To use this triangle calculator, enter any three values into the input fields. You can enter the values of any angles or any side lengths. Note that at least one of the values has to represent a side length; otherwise, a triangle will have infinite solutions.
After entering the values, select the units for triangle angles. You can choose between degrees or radians. When selecting radians, use "pi" to represent π. For example, if the angle value is \$\frac{π}{3}\$, enter "pi/3." After inserting the known values, press "Calculate." The calculator will return all missing values from the list above and the schematic view of the triangle, which will help you better visualize it.
After the answer, you can expand the following field - Show Calculation Steps – to get familiar with the solution algorithm and the formulas used to find the answer.
At least one of the known values must be a side length.
When entering the following combination of values – two angles and one side length – note that the sum of the angle values has to be less than 180° or π.
When entering three side lengths, note that the sum of any two side lengths should be greater than the length of the remaining side.
Imagine you are moving and want to borrow a truck from a friend. You will need to load and unload the truck, but it doesn't have a built-in ramp. You have a portable ramp, but you must ensure its dimensions fit the truck's height. Your ramp is not adjustable, and you have measured that its two sides measure as 1 m and 0.8 m, and the angle opposite to the side of 1 m is 85 degrees (see the image). You know that you can adjust the truck's height from 0.5 m to 1 m. Does your ramp fit?
Given
Solution
To determine whether your ramp fits the truck, you need to solve the triangle above and estimate whether the length of side A fits the given range for the truck's height: 0.5< a < 1.
Inserting the values presented above into the triangle calculator, you get the following answer in the task, we will only need the missing side length.
So the rest of the answers are not demonstrated in this practical example, while the triangle solver still calculates them:
Answer
Side a = 0.67376
Side b = 1
Side c = 0.8
angle A = 42.16° = 42°9'35" = 0.73582 rad
angle B = 85° = 1.48353 rad
angle C = 52.84° = 52°50'25" = 0.92224 rad
The ramp looks something like this:
We see that a ≈ 0.674, and we know that the height of the truck can be adjusted in the range 0.5 < a < 1. This means that the ramp height fits the adjustable height of the truck, and you can borrow the truck from your friend instead of renting one!
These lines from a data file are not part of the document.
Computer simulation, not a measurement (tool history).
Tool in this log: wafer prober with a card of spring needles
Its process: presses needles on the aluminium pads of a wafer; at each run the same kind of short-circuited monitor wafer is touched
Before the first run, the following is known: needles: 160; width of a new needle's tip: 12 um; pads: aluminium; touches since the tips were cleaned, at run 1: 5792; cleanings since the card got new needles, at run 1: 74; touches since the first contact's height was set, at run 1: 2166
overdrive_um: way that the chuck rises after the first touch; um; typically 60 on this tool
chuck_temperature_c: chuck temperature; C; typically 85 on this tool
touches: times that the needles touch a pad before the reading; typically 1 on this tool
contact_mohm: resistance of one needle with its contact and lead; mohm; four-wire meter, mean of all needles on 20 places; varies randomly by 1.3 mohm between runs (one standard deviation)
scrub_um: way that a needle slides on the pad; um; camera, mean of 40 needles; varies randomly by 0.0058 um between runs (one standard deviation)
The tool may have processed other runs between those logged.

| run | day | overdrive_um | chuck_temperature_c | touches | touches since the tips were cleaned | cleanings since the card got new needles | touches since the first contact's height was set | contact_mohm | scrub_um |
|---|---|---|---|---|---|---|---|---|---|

In geometry, a triangle is a plane figure made by the intersection of three straight non-parallel lines. A triangle can also be described as a polygon with three vertices and three edges. The edges of the triangle are usually called sides.
Two conditions define the existence of a triangle; one condition is applied on the sides, and the other – on the angles. The condition on the sides is based on the triangle inequality. It states that the sum of the lengths of any two sides of the triangle must be greater than or equal to the length of the remaining third side. If the sum of the lengths of the two sides equals the length of the third side, the triangle is called degenerate.
A degenerate triangle is a triangle where all three vertices lie on the same straight line. It's a very special triangle case, usually not discussed in elementary geometry, and is, therefore, not considered here.
The condition on the angles states that the sum of the three angles of any triangle always equals 180° or π radians.
Let's define the most crucial triangle measurements and look at the formulas for calculating their values.
The perimeter of a triangle is the sum of the lengths of all its sides and can be found as follows:
p = a + b + c
The semiperimeter of a triangle – is half of the length of the perimeter of the triangle:
$$s=\frac{p}{2}=\frac{a+b+c}{2}$$
The area of a triangle – is a property describing how much space the triangle takes up on a plane. If the lengths of the two sides of the triangle and the angle between these two sides are known, the area of a triangle can be calculated as follows:
$$A=\frac{1}{2}a× b×\sin{C}$$
A triangle's height, or altitude, is perpendicular from one of the angles to the opposite side. Since any triangle has three sides, any triangle will also have three perpendiculars. A height perpendicular to side A is usually denoted as hₐ. Similarly, the other two heights are denoted as \$h_b\$ and h꜀. The easiest way to find the height of a triangle is through its area:
$$A=\frac{1}{2}× a× h_a=\frac{1}{2}× b× h_b=\frac{1}{2}× c× h_c$$
$$h_a=\frac{2A}{a}, h_b=\frac{2A}{b}, h_c=\frac{2A}{c}$$
Median to a side of a triangle – is the line from a vertex of the triangle to the middle of the opposite side. Any triangle has three medians.
A median to side a is usually denoted as mₐ. Similarly, the other two medians are denoted as \$m_b\$ and m꜀. We can find the lengths of the medians with the following formula:
$$m_a=\frac{1}{2}\sqrt{2b²+2c^2-a^2}$$
The inradius of a triangle – is the radius of a circle inscribed inside the triangle and touching all of its sides.
The length of the inradius r can be found as follows:
$$r=\frac{A}{s}$$
The circumradius of a triangle – is the radius of a circle passing through all three vertices of the triangle.
We can find the length of the circumradius R from the sine rule:
$$2R=\frac{a}{\sin{A}}=\frac{b}{\sin{B}}=\frac{c}{\sin{C}}$$
The sine rule is also beneficial for finding the missing values of side lengths or angles of a triangle. Another helpful rule is the cosine rule:
$$a=\sqrt{b²+c^2-2bc\cos{A}}$$
$$b=\sqrt{a^2+c^2-2ac\cos{B}}$$
$$c=\sqrt{a^2+b²-2ab\cos{C}}$$
The formulas listed above allow calculating all triangle measurements. The triangle calculator uses these formulas to find the missing values.